Twenty-four thousand children await childcare help, yet policymakers say all they can do this year is keep the list from growing.
Homeless families live on our streets, and only one in three households that qualifies for help gets it because affordable housing is lacking and no new money will be spent this year for the Housing Trust Fund to provide it.
More than 40,000 people are on waiting lists for mental health services, 9,000 of them are children. In recent years, state lawmakers have eliminated or dramatically reduced several important child welfare programs designed to reduce child abuse.
North Carolina tied Mississippi recently as the state with the biggest increase in the percentage of people without health care, and this year’s discussions have focused only on which services to cut and on which groups, including pregnant women, poor children and diabetics, to cut from those services.
The list goes on, as does the silence from elected officials.
We have heard the excuses: It’s an election year. Conventional wisdom leaves no room for helping the poor, mentally ill and homeless. Polls don’t support change, consultants don’t recommend it, lobbyists and special interests won’t allow it. The state budget is tight.
None of that means much to a family living on the street or a child with mental illness stuck on a waiting list.
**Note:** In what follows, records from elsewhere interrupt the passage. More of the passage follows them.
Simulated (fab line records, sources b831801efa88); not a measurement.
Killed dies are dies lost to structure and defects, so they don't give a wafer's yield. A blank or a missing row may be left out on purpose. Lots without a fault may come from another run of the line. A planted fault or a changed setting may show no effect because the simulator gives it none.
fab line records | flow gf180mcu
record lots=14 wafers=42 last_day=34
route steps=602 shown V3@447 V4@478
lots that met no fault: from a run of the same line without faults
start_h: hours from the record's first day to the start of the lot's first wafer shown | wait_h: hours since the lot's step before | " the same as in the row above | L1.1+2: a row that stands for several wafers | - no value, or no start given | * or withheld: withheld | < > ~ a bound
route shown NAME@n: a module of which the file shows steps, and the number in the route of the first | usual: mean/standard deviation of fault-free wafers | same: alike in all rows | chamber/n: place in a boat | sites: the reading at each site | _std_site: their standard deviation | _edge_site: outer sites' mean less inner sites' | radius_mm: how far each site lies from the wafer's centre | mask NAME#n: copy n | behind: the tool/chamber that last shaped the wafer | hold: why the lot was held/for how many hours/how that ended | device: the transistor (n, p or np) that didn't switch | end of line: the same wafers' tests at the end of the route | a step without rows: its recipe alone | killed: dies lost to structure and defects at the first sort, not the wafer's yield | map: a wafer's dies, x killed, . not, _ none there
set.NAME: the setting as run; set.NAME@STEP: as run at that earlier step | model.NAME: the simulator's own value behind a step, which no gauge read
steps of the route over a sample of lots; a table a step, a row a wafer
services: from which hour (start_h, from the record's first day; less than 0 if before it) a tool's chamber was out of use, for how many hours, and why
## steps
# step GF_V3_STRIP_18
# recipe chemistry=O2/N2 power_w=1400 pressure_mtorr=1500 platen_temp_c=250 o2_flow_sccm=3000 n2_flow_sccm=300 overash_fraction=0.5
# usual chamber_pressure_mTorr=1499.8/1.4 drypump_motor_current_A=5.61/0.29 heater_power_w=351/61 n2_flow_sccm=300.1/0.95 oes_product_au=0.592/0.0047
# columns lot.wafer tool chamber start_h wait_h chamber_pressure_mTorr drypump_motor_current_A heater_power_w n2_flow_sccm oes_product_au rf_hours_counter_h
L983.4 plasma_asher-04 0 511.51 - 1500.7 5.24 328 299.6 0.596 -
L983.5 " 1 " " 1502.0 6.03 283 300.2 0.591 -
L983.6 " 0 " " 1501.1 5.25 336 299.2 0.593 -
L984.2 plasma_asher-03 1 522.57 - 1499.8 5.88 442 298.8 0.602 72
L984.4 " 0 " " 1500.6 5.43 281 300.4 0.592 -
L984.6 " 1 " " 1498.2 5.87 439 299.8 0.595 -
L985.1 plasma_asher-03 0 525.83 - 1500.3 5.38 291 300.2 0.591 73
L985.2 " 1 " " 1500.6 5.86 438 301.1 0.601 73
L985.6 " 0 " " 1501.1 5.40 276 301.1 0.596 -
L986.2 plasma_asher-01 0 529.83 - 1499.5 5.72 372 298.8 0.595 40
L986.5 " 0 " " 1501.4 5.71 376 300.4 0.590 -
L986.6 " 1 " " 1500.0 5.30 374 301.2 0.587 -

If Gov. Mike Easley and legislative leaders truly want to put human needs first, they can make the time in the just-begin short legislative session to write a new human-service plan and look at the budget in a new way, spending the money and raising the taxes they need to fix what is wrong.
A shortfall in political courage, not in the budget, is the obstacle to public policy designed to make life better for North Carolinians, particularly the most vulnerable among us who are put at greatest risk by conventional wisdom.
Chris Fitzsimon is director of NC Policy Watch, a program of the A.J. Fletcher Foundation, which publishes the Philanthropy Journal.